The New England Patriots are getting a mulligan.
After parting ways with longtime head coach Bill Belichick last offseason, many believed the Patriots were angling to hire the then recently fired Tennessee Titans head coach Mike Vrabel to replace him.
Instead, New England took a flier on another of its former linebackers Jerod Mayo, but owner Robert Kraft pulled the plug on Mayo after just one season (the Pats went 4-13 this year) and pounced on Vrabel, who was the hottest coaching free agent on the market and who fans wanted the team to hire last year.
Some believe Kraft even expeditiously interviewed both Pep Hamilton and Byron Leftwich to skirt the Rooney rule, which requires teams to interview minority candidates for open head coach and senior football operations jobs, to ensure New England got Vrabel before anyone else did (he was linked to openings with the New York Jets and Las Vegas Raiders.)
And while the consensus among sports media pundits was that Mayo wasn’t given a fair shake, many of those same analysts believe the Pats got it right in bringing in Vrabel, who had a 54-45 record with three playoff appearances, one AFC championship game appearance and two division championships, as his replacement.
Former Patriots linebacker-turned-ESPN analyst Tedy Bruschi is among them, and he shared some strong feelings about Vrabel’s hire during “NFL Countdown” not long after the news was announced.

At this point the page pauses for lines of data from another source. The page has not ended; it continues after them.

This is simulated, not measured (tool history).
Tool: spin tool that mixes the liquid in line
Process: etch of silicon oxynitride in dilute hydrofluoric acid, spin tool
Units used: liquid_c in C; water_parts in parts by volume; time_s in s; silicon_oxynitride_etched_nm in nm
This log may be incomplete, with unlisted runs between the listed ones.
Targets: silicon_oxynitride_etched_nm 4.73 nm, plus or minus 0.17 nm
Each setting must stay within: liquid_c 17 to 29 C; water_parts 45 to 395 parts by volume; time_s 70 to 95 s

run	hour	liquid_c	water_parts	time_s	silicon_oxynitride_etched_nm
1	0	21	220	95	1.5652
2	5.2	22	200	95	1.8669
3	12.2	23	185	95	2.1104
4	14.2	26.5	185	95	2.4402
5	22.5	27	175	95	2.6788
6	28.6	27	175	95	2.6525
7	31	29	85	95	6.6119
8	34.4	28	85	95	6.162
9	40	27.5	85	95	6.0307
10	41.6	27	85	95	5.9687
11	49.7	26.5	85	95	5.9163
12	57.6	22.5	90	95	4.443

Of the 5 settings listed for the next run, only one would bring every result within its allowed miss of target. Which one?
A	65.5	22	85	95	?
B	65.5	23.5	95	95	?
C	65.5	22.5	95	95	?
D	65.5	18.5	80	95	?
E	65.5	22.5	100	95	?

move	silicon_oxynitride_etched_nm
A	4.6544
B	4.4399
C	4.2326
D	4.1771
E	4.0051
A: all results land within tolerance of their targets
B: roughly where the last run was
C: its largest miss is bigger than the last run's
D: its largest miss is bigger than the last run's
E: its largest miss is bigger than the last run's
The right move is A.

“I love the hire,” Bruschi said. “Of course, this guy is a friend of mine. But there is going to be a change. I'm a little bit surprised that this happened because there are some people upstairs in the organization that want to be heard. And sometimes they're going to have to take a bite of humble pie and understand your opinion doesn't matter on this one' because there are people in the building that know more.
“I hope that is what happens this time around because the collaboration project did not work. I'm glad it's going to change a little bit to a coach that has more experience and they know what they're getting exactly with Mike Vrabel.”
Many have compared Vrabel’s coaching style to Belichick, who he played under for seven seasons and won three Super Bowls with as a player. Both coaches share a no-nonsense, do-your-job philosophy, but Bruschi believes there’s actually another former Patriots coach that Vrabel more closely resembles.
“I’d say he’s more Bill Parcells-like than Bill Belichick because of the way he can talk to players on an even-keel, personal level. That’s what I like about [Vrabel]. I think Vrabel has it in him to collaborate, to a point. … I think it’s OK when it’s a little bit of both [a dictatorship and partnership].
“Sometimes it has to be because you’re dealing with…football players, and we are different than a lot of other people on the planet it terms of personality, mental toughness, our determination, our conviction — all of it.”